It is assumed that to be a coach who teaches people how to have more, and deeper better sex that I must be loose or easy to bed.
That sex is something I am addicted too even.
Its often assumed that because I am the mother of seven that I am uncontrollable and quenchless in my thirst for sex or orgasm.
People often say to me,
” you would think that a sex coach would have figured out what causes pregnancy by now.”
Many look at me with horrified questioning eyes as they inquire if I will have any more children or why I am not currently married.
The assumptions roll through thier minds and almost escape thier lips.
Perhaps even you dear reader and follower wonder and question.
Perhaps you are among the assumers.
And I want you to know that I thank you.
I thank you for all that you feel.
All that you think.
And all that you sometimes goofily share in your assumptions.
I see your humanness.
And I do not judge it.
As you judge me.
I know what my truth is.
I know whom I love.
I know that my heart,
My message and my calling is felt and seen by those it is meant for.
Not everyone can be like a taco as my best friend would say.
And even though I may have a body part that resembles,
I am still not a taco.
I write this musing this evening to shed the light on how we judge what we do not understand.
How we cast stones with certainty,
But are enraged when they are thrown back without due reason in our opinion.
Today I share with you from a place I choose to call the labyrinth of mirrors.
This is the place where we can choose to see ourselves in ALL we come in contact with on our life journey,
Or we can turn away from them,
Look downward and become lost in the maze of our own fears and self criticism.
What do you choose my sweet human?
To be judge and jury to all in your life
And that you meet on your path.
Or to be human.
To be human means to be compassionate.
To self and to others.
To know that we do not know what anothers shoes are like.
What the path they have traveled took them through.
To be human means that you stand as witness not judge.
And to witness another is one of the greatest gifts we can ever offer.
To allow ourselves to be witnessed is the next.
Just yesterday I was working with a dear client of mine. This man has love streaming from every energy fiber he has. And yet he struggles with allowing himself the simple pleasure of recieving that love back.
I left him with the words,
” One day I hope you give me the gift of you allowing yourself to recieve my love.”
Now that statement may instantly bring up assumptions and judgments in you about me.
Or my coaching practice.
What does Kendal do with her clients?
Is she in romantic relations with them.
And you can assume.
You can judge.
And you can cast your head down and keep stubling through your maze.
Be my guest.
What I can tell you is that each day it is revealed and I am reminded of the deep intimacy I hold with these souls that are labled my clients.
They are not my clients.
They are my lovers.
I love each of them deeply.
The intimacy, vulnerability, rawness and depth that they trust me with is without messure one of the greatest gifts of this life time for me.
I love my clients.
I love them for thier willingness to stop bouncing off the walls of thier maze and instead to sit still and let them selves be revealed through the mirrors that are presented on thier path.
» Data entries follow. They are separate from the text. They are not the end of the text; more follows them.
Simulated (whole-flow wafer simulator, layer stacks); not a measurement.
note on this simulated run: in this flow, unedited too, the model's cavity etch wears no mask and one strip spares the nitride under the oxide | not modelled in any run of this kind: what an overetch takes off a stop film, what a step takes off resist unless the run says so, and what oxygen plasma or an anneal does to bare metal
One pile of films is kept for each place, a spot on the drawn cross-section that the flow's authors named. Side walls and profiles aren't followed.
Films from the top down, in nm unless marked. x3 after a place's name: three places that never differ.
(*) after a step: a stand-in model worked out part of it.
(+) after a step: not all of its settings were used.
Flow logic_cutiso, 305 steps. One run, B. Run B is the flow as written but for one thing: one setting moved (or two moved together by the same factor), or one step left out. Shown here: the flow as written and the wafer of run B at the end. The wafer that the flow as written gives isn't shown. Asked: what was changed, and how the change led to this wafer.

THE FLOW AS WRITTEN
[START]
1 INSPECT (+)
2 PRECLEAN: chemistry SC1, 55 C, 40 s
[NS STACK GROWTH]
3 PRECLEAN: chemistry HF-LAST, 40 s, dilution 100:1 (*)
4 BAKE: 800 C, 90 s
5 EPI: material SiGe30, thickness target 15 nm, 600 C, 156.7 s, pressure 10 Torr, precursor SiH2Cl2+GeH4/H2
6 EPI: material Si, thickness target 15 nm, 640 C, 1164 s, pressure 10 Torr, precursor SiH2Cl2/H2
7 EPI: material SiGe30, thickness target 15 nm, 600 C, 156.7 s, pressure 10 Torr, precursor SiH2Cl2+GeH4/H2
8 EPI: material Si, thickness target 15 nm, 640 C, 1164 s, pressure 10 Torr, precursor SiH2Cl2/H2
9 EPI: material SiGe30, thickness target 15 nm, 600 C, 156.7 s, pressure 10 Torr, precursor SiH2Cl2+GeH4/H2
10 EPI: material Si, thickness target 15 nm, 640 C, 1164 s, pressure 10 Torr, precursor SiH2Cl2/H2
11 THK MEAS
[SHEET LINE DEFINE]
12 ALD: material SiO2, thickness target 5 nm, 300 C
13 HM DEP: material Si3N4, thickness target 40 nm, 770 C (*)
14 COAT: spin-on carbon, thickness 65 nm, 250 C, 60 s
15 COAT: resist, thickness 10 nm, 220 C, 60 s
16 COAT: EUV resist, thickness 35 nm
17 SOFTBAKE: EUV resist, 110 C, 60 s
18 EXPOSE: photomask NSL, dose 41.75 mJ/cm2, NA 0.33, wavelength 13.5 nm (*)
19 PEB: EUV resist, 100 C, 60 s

I love them for thier courage to catch thier inner judge and jury and fire them daily,
While loving themselves at a more intense level.
I love them for the tender moments that they give grace…
I love them for the humor and laughter as they learn how to skip through thier errors and self defeating patterns.
Yes they are my lovers.
And I love them for the blessings that they are.
Now back to that dating thing….
I have dated a few men in my time.
And I have dated many at the same time.
But the men of my current…
The men I choose daily.
These men you may or may never meet…
Some can be captured in picture.
Others in story.
More than one?
Yes in deed.
And does it matter whom they are to you?
Well lets just see if you have been listening.
They have your answer.
But the mirror will never lie.
As Always My Loves,
Stop Existing & Start Living
Coaching for Grown A*s Believers
Can’t help it.
Just the way I am wired.
This identification does not mean that I won’t be monogamous.
It does not mean I will cheat or get bored.
It does not mean that I believe I need more
or are unhappy in anyway.
It simply means that I love relationship.
And stand firm with my integrity.
It means that those I choose to be in relationship with hold an eternal and special space in my heart.
That if my soul leads me to engage in any fashion,
To explore another being however called too,
That I embrace this pull and understand that it is perfect and meant to be, without question.
Many believe that to be polyamorous means that you desire sex with multiples.
That you are dating and being physically intimate with many.
But what polyamorous truly means is to have love and to embrace love and relationship with more than one.
Anyone who has more that one child,
Has more than one friend,
Loves both parents,
And all thier siblings,
Is engaging in a polyamorous loving.
Many years ago a dear friend of mine looked at me and said,
” You are living a polyamorous lifestyle in everyway but your sex. Perhaps you should explore it.”
His words rang so very true to my core.
And he was accurate in his view.
So I ventured onto the sexual path of polyamory and all it could intale.
Now this is not a personal share of the romance, sexing and relations of multiple lovers.
Its also not a share on how amazing polyamory is or how fucked up it can be.
But it is a share on acceptance.
On embracing who you are at your core regardless of what the norms of society say they should be.
Its a post on knowing yourself enough to allow your own happiness to flow.
And to even ASK for it.
Its a share based on living authentically.
And not just using these words because they feel good or make you sound like an awakened soul.
But to actually LIVE by them.
Yes what I share here is about living in conscious surrender to your HAPPINESS.
And to communicate your needs.
To communicate where you are at in any relationship.
Its a share about what loving self and having self respect really means.
Its a share about your truth.
Its about you not wanting to accept that you are polyamorous just like me.
The only difference is your lack in comfort to speak what you want.
What you need.
What you desire.
And your unwillingness to see WHO YOU ARE.
Living blind to all the love that you give.
To all the people that you care about.
That you are in relationship with.
Or that you wish to someday be.
Yes I am poly- monogamous ALWAYS.
I am polyamorous in my life in all ways.
Those seen and those only felt.
I make a decision in moments of my relationship experience to be monogamous or not.
But the S-E-X,
the sex never has anything to do with it.
Outside of a desire to connect, be seen, or enjoy self or another at a more raw level.
Its never about the orgasm.
Its always about the love.
And the greatest happiness and deepest connection comes from integrity.
Integrity with self.
And with others.
The ultimate self love and respect as well comes from this place of not hiding.
Not story telling.
But breathing in ones own TRUTH.
And when we can do this.
We can also elevate our relationships.